Buddhism in India

Buddhism was first introduced to the world in the 6th century BCE by Siddhartha Gautam . It first spread outside the ancient kingdom of Magadha. At the time India already had an established reputation for being a land of pioneers in spiritual and intellectual innovation. The Indian demographic at the time, however, had reached a point where it could be divided into two broad sects: the self centered aristocracy, and the ritualistic masses.

The Growth of Buddhism in India:

Eventually, resentment towards the injustices suffered by the lower classes, and the overwhelming powers of the priestly class prompted the development of alternative teachings and philosophies. These new approaches, however, still maintained that there was some merit to be found in select aspects of Hindu ritual and tradition. Even the most radical of the new theories never directly challenged the Vedic beliefs or gods. Siddhartha Gautama, on the other hand, challenged some of the core beliefs that were revered by the priestly elite. Rituals, and ritualistic sacrifice, were seen as superfluous efforts in Buddhist philosophy. The foundation of the Buddhist way was the Middle Path—a way of moderation between self indulgence and self mortification.

The Hindu way of life was indeed becoming increasingly intolerant. The priestly class, the Brahmans, clung to Sanskrit as their modus operandi, thus alienating most of the masses, who did not have the right to be educated enough to understand the Vedic texts. The Buddhist teachings, on the other hand, were conducted in Prakrit, which was the layman’s language of the day. This made Buddhist philosophy accessible to anyone who felt inclined to explore it.
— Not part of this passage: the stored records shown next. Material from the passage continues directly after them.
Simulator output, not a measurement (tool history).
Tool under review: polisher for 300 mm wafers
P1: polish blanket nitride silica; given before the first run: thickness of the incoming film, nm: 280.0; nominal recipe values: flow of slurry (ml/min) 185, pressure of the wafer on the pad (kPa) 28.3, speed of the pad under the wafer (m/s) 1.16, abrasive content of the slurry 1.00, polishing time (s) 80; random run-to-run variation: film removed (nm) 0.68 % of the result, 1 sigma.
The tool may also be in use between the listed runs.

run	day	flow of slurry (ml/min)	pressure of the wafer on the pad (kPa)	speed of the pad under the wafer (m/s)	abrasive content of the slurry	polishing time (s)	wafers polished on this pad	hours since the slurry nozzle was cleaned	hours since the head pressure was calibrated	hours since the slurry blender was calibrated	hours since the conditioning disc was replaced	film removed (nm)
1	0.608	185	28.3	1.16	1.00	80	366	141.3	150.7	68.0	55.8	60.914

A large part of the early followers of Buddhist philosophy were merchants and untouchables that suffered the most due to the societal constructs based on priestly administration. The simplicity and the method of Buddhist teaching made it popular among the general masses and added numbers to its following. The teachings were primarily conducted orally. However, these factors also contributed to it remaining one of several small sects present through the country at the time.

The decisive boost in the popularity and outreach of Buddhism came with the royal patronage of the Mauryan Empire. Asoka the Great was intensely moved by the cost of war on humanity, to the point of renouncing violence. Soon after the Kalinga War, he adopted the Buddhist philosophy and assumed responsibility of spreading the Buddhist message throughout his kingdom. Asoka’s endorsement also effectively split the Buddhist community into two branches: the Mahasamghika and the Sthaviravada.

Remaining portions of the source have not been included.